Criminals using govt flats as safe haven: Panel

Senate body says over 51% residences for federal govt employees in Karachi are illegally occupied.

Security personnel collect evidence at the site of a bomb blast in a flat in Karachi on July 20, 2013. PHOTO: AFP

KARACHI:


A Senate panel on housing and works on Monday lifted the lid on the rampant misuse of government-owned residential quarters and flats and their illegal occupation by an assortment of criminals and land mafia members.


The Senate’s standing committee claimed that these dwellings had “become hatcheries of criminal activities” and that law enforcement agencies had failed to take action against them.

“More than 51% flats and houses for federal government employees in the city are illegally occupied. Not only the relatives of retired employees, but also land mafia and criminals, who have full backing of influential people, have occupied the flats and land allotted in residential schemes,” said Barrister Usman Ibrahim, the junior minister for housing and works.




He was speaking to media after a meeting chaired by Awami National Party’s (ANP) Senator Shahi Syed.  “We have knocked the doors of the superior judiciary and despite our repeat requests the police and Rangers have failed to get the properties vacated,” he said. According to the minister of state, some criminals arrested by police had disclosed they used government flats as a safe haven for their heinous crimes.

During the meeting, officials of housing and works department informed that 7,782 flats were built for federal government employees out of which 51% (3,350 flats) were illegally occupied.

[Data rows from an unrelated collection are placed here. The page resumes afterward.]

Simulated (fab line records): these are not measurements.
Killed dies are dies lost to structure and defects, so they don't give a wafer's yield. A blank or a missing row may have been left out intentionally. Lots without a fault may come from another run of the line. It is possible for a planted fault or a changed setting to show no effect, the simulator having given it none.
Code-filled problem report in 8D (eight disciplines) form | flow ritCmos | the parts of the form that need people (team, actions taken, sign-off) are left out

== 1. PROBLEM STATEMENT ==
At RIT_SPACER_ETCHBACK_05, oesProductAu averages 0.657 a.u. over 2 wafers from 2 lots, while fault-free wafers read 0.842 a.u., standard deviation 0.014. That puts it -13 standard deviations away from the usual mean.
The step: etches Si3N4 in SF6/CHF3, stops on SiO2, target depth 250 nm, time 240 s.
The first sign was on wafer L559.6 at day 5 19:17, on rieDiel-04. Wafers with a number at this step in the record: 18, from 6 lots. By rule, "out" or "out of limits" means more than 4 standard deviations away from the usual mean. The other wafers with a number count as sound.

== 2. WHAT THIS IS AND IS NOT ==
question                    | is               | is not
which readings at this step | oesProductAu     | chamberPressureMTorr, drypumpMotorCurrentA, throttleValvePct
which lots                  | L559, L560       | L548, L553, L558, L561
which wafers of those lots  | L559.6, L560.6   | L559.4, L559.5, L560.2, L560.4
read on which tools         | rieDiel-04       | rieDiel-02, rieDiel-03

“For federal government employees, the Sindh government allotted 60 acre land, which is now under the control of land mafia,” he said. Some two decades ago, he said, the federal government had launched many residential schemes, which could not be developed due to encroachments.

Talking about the illegal occupants, Ibrahim said many of the residences were occupied by the third and fourth generation of retired employees, who were originally allotted the place. “A few of them retired about 35 years back, but their families are unwilling to leave the place,” he said.

Published in The Express Tribune, March 18th, 2014.